Financing infrastructure using operating revenues and borrowing as well as charges on developers and public-private partnerships addresses issues around expenditures at the local level and the accountability for expenditure and revenue decisions, including the municipal budgetary process and financial management.

Local governments make expenditures on a variety of services including transportation, policing, fire protection, water and sewers, garbage collection and disposal, housing, health, recreation and culture, education, and social expenditures. They fund these services and the infrastructure associated with them from a variety of sources.

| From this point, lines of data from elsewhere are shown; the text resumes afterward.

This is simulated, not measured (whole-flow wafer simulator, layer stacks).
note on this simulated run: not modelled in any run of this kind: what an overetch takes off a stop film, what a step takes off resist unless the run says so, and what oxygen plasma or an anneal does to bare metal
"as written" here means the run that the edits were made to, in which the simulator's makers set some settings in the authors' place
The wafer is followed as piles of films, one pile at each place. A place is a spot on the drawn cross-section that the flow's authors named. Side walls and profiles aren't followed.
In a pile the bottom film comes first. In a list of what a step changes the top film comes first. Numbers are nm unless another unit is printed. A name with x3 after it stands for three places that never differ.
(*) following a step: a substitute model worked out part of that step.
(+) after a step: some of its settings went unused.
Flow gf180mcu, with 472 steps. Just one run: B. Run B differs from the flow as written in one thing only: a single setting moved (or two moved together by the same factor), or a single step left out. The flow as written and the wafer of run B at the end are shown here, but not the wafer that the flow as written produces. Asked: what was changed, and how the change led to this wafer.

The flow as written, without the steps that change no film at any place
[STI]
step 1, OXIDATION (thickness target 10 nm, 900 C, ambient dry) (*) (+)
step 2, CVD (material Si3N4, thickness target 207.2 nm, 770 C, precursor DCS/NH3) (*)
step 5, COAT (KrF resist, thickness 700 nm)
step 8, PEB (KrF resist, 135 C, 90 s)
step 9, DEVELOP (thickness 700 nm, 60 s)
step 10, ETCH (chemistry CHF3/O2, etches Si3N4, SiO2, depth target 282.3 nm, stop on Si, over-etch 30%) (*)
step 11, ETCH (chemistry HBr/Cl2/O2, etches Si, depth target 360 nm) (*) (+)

From a municipal finance perspective, the unique characteristics of large cities and metropolitan areas are reflected in the magnitude and complexity of the expenditures that local governments in those areas are required to make on municipal services. These characteristics are also reflected in their ability to pay for services. Large cities and metropolitan areas have greater fiscal capacity than smaller municipalities and rural areas, both in terms of greater responsibility for local services and greater ability to levy their own taxes and collect their own revenues. Rarely are large cities treated differently, however, in terms of their taxing authority or the intergovernmental transfers they receive.

In short, revenues at the municipal level have not kept pace with the increased expenditure requirements. Not only do local governments depend heavily on intergovernmental transfers, but their own revenue sources are also inadequate. In most cases, municipal own-source revenues are based on property taxes and user fees and not the more lucrative taxes such as income, sales, and fuel taxes.